Slow Database Queries
Fire an alert when there’s too many slow queries in the db cluster
The problem
When we first build the app, there’s usually not much data, so all database actions run really fast. In time, we build up data, and what we thought would scale suddenly doesn’t in unexpected ways. This can cause performance issues in production.
So why doesn’t the developer notice this and fix it in the next version? In the non-production environment the test data is probably not representative of real-world data. There’s a lot less, it’s usually 27 versions named “test”, and likely not much history. So in development, the queries still run fast.
Users are really sensitive to page render time. If the site is slow – even by a few hundred milliseconds – users will leave to your competitors. Google uses page speed to rank search results, and if you don’t get onto page 1 of Google’s results, you’ll likely not get discovered by new users.

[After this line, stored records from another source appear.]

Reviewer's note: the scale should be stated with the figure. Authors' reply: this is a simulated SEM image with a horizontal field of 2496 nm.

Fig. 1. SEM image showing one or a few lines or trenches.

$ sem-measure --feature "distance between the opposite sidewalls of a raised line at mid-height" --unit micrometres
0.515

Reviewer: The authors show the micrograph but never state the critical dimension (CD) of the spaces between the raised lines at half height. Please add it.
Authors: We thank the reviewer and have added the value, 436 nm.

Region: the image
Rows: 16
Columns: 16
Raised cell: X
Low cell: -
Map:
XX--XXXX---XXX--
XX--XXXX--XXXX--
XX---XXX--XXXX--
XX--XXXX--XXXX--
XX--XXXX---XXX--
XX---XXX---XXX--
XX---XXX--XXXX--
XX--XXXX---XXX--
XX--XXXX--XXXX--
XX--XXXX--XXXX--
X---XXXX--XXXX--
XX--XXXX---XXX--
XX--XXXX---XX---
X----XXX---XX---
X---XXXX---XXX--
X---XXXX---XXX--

Obviously maintaining fast query speed is essential. But it’s often difficult to identify slow queries unless you’re specifically looking for them, and even harder to reproduce the slow results. Was it the result of a noisy neighbor? Was the query deadlocked against another query running at the same time? It takes a lot of manual labor to discover and reproduce query performance bottlenecks.
The solution
This Shoreline automation watches query performance in the db cluster via the db’s CLI. When the number of queries taking longer than the configured threshold is exceeded, an alert is triggered in Shoreline and other task tracking systems like OpsGenie or PagerDuty. In the alert is the detail of all recent slow queries. The user can click a link in the alert to launch a Shoreline runbook allowing them to restart the cluster, a node in the cluster, or adjust partitioning, statistics, or indexes to increase query performance.